Review: Tetro (2009)
I'm having a bit of trouble deciding what about Francis Ford Coppola's Tetro makes it most memorable. Either way, it's a vital and beautiful film that reminds me of why Coppola is one of cinema's treasures.
Coppola (The Godfather, Apocalypse Now) returned to directing in 2007 after a ten-year hiatus with Youth Without Youth (which I haven't yet caught up with). His mandate is now to pursue quirky, experimental, and personal films, rather than returning to big studio filmmaking. His follow up to Tetro, Twixt (covered here as part of Three Brothers Film's TIFF 2011 coverage) played with the genre conventions of gothic cinema vis-a-vis Edgar Alan Poe, and was based on an alcohol fuelled dream.

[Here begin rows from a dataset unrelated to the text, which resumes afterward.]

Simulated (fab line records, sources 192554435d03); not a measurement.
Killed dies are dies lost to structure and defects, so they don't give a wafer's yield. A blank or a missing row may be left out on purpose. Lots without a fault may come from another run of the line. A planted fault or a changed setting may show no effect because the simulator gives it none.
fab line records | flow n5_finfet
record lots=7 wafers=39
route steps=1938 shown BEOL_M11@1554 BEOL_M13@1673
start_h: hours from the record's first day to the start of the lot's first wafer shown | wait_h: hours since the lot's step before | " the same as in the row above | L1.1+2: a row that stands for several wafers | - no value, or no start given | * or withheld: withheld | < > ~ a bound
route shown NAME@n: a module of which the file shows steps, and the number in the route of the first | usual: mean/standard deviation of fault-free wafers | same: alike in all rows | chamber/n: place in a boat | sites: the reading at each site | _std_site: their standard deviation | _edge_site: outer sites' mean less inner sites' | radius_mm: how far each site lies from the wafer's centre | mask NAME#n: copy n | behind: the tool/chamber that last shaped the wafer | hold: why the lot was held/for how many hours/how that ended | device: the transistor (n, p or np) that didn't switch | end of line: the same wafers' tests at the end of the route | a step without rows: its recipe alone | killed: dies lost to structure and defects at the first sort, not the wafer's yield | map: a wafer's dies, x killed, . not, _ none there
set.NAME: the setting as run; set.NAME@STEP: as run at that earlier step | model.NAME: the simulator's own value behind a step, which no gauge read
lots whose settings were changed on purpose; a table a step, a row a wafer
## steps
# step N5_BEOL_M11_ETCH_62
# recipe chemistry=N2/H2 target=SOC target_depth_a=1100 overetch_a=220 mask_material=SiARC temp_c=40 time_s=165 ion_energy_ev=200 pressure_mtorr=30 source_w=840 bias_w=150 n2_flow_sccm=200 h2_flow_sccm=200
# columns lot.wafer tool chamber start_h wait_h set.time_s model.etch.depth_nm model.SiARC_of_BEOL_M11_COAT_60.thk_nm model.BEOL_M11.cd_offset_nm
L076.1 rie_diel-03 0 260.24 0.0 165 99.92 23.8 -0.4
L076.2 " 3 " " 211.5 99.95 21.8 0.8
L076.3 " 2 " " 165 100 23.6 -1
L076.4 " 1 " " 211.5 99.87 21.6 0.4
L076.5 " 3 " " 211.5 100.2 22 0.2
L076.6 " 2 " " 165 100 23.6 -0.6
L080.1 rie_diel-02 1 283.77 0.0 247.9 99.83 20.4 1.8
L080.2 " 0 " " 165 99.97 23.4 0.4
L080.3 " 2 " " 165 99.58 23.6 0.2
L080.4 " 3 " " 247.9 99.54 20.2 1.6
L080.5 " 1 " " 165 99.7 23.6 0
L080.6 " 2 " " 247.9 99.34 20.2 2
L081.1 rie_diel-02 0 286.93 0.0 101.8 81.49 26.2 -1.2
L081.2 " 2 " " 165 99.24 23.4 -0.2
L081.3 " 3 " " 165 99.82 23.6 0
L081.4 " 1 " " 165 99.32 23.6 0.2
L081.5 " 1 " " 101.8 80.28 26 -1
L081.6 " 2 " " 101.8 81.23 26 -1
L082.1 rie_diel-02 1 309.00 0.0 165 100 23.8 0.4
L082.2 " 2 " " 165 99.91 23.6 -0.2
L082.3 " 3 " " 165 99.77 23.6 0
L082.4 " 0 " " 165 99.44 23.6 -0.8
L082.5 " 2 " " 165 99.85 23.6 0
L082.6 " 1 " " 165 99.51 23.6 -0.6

While Twixt was fun and macabre (as befitting its inspiration) in addition to being quirky and experimental, Tetro emphasizes the intensely personal nature of this phase of Coppola's career: it fluctuates between off-beat humour and family melodrama, is shot in gorgeous black-and-white with interludes in colour, and thematically tackles the story of an Italian family of artists and the secrets and rivalries that divide them (something that would seem to draw on Coppola's own large family of filmmaking artists). While at times those elements seem to be at odds with each other (and the final act takes some tonal changes in direction), I think it's those idiosyncrasies that make Tetro a unique and charming film by a master filmmaker and one that deserves more discussion.
Tetro tells the story of Angelo Tetrocini (Vincent Gallo), a tortured writer who is living in Buenos Aires with his girlfriend, Miranda (Y Tu Mamá También and Pan's Labyrinth's Maribel Verdú), who now goes by the name "Tetro." His younger brother Bennie (Alden Ehrenreich, who at times in this film seems to be uncannily channeling a young Leonardo DiCaprio) comes to town seeking to reconnect with his lost older brother and find out more about their family's tortured past and why Tetro never returned home. Secrets are uncovered and Bennie eventually works to shape Tetro's near-finished play into something that will bring him the success everyone around him feels he deserves. Some might say that the film almost veers off-course in the final scenes of the film, but I thought that the film as a whole treads the path of melodrama enough for it to work for me. One is reminded that the original Godfather film itself was an exercise in deepening and expanding the canvas of genre (the mobster-melodrama).
As for what is most memorable about this film, there are a number of options. First of all, Vincent Gallo is very good as the titular character. He sells the melodrama without veering into parody and anchors the film as a whole. Secondly, the cinematography is striking and beautiful. The work here in black-and-white is an example of why more filmmakers should embrace the colour schema. Perhaps what is most memorable about Tetro is the fact that it doesn't seem to fit into any common paradigm; it combines the technical skills of a master steeped in the classical Hollywood cinema (albeit the "New Hollywood"), with the offbeat characters and unfamiliar locale (to North Americans) of contemporary world cinema.
Either way you slice it Tetro puts to rest the myth that the senior Coppola has nothing left to cinematically give.
8 out of 10
Tetro (2009)
Written and directed by Francis Ford Coppola; starring Vincent Gallo, Maribel Verdú, Alden Ehrenreich, Rodrigo De la Serna, and Klaus Maria Brandauer.